When Nintendo first revealed details of its remote for the Wii, then dubbed "Revolution," focus fell on the idea of gaming with what essentially looked like a TV remote. Now, services like Yahoo TV Widgets have turned actual TV remotes into gaming devices. Funspot, which releases casual games for interactive TVs, has three games released for the platform so far that range from somewhat enjoyable to somewhat terrible.
All three games, Sudoku, QuizzMaster, and Texas Hold 'Em, are available on Samsung and LG sets with Yahoo TV Widgets. Like some other widgets we've tested, all three strain the definition of "widget" as they open up full-screen. This really limits the utility of these games. None of them are particularly good on their own, but could have been if they were playable in a window as a way to pass the time during commercials. If you're going to go through the often slow process of launching a game and have to play it in full-screen, you're ultimately better off with a real gaming console.
The most solid of all the games, the Sudoku widget is exactly what you would expect. The controls are responsive and intuitive. You control which box you want to select with the control pad, enter numbers with the number pad, and clear a box with the OK or enter button.
Holding down one of the directional buttons causes you to move toward boxes faster, which somewhat makes up for the lack of board wrapping. The game is level-based and increases slightly in difficulty as you go along, with hints available for the first three levels. You can pick up on whatever level you left off with level codes, but you can't save your progress mid-game. If you can get past some minor issues and the kitsch background, the Sudoku widget is a pleasant time-waster.
The pixelated, leather-chair splash image and odd misspelling of the word "quiz" set the tone early. The trivia game is comprised of 10 rounds and supports up to four players via pass around the remote for each person's turn. Each question has four possible answers.

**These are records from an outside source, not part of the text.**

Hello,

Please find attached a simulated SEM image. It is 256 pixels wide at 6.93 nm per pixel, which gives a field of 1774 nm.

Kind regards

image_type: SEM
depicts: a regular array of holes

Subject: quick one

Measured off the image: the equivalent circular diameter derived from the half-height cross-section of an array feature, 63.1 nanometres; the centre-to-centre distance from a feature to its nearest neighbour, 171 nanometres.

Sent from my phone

Like many other similar games, the quicker you answer, the more points you get. The questions focus heavily on geography and history and are not in any sort of difficulty order. Some of them are painfully obvious, like the name of the first president or Nintendo's Italian plumber. But then there are some questions that are just painful, like "What's the weight of a tennis ball?" (2.7 grams in case you were wondering). While by no means terrible, the boring interface and frustrating questions create an uneven experience that's better served up by a time-tested, classic board game like Trivial Pursuit.
Texas Hold 'Em
To cut right to the chase: this is a pretty poor card game and its best asset is its embarrassingly terrible character selection. You can choose from a number of stereotypical and sloppily illustrated characters like Sexy Sonya, Sneaky Sven, Dandy Doug, and, our favorite, Gold Digger Granny.
The computer chooses four opponents, with no support for multiplayer and no apparent difference in the AI of each character. Once the game starts, all the buttons and indicators you need to play are there, but they're just so small or awkwardly placed that it's hard to keep up. The lack of any sort of animations only compounds this issue. The AI barely adapts to the situation and is often overly cautious and incredibly easy to bully to the point that there's barely any challenge involved. After you win, you're crowned a "Poker Master," but don't expect this to unlock a higher difficulty level or anything else that would actually make this worth playing.